A big chunk of my master's career has been dedicated to finding good perceptual hash functions. What separates 'good' from 'bad' functions is not difficult -- low false-positive rate, low false-negative rate. That much is easy to benchmark. Really, though, what we want to optimize for near-identical image matching is the narrow range of boundary cases where images are similar, but not exactly identical. That's a much more subjective area where a binary right/wrong isn't as helpful as 'how wrong'. This is particularly relevant in our case, as we need to be able to sort images based on how similar they are to an input image.

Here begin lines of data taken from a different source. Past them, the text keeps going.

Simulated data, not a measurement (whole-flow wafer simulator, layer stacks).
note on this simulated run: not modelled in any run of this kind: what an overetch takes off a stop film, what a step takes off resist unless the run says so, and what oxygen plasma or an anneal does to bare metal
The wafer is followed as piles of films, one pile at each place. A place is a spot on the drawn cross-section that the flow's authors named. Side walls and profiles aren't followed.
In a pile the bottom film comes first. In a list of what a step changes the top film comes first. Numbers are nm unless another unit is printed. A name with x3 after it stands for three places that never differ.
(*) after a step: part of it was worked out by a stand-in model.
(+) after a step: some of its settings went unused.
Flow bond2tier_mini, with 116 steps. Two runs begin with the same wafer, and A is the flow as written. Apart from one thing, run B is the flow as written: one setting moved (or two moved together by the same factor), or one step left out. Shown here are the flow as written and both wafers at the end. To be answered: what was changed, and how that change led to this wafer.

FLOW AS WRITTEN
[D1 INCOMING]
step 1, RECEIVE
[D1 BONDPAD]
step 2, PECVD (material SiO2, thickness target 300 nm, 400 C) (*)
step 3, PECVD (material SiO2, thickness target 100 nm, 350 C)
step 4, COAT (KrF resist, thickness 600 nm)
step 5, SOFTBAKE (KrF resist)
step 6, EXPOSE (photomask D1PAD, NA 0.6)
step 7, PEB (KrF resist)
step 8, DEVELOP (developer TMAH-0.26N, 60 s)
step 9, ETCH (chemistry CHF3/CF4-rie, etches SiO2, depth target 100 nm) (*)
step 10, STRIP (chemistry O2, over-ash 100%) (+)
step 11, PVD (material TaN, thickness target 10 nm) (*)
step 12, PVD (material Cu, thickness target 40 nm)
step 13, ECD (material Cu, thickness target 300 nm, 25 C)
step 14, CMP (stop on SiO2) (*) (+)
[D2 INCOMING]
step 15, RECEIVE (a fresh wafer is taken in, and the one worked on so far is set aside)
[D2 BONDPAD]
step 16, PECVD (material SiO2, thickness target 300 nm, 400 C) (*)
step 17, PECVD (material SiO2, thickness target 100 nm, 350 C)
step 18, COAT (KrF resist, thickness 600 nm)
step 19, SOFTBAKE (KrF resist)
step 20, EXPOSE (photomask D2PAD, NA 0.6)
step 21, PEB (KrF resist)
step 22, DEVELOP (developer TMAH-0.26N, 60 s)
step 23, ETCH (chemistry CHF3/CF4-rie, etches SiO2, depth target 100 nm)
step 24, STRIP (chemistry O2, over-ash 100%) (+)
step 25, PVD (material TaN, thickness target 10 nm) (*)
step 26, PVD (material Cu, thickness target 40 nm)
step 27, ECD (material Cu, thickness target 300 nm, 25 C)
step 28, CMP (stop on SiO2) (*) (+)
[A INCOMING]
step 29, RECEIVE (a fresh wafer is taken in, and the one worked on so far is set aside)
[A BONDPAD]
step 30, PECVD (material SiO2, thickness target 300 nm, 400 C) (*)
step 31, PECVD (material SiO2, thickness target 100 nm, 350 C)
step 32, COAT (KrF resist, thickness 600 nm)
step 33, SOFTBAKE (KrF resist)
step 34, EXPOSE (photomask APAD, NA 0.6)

To better visualize the performance of our hash function we perform the following test. A small set of 1500 images are loaded. Each image is permuted in one of five ways; the identity (no change), rotation, pixel noise, scaling, and cropping. Each of these is hashes and appended to a list of all hashes, then a matrix is formed with inter-hash differences. (This is referred to as a 'similarity matrix', usually.) The result of the current method can be seen below:
On the diagonal (where x=y) you'll see the series of black squares. This is to be expected since the difference between something and itself is zero. An ideal equation would have blocks of 5x5 black pixels with the remaining area white or nearly white, suggesting a very high distance between an image and its dissimilar neighbors. You can note in the hash above that it's quite liberal -- assigning a smaller distance between differing images. Contrast it with the pHash grid below.
pHash is much more selective overall, and more effective as a metric (if significantly slower). It says to me that there's still a lot of work to be done on our hash function before it's production ready.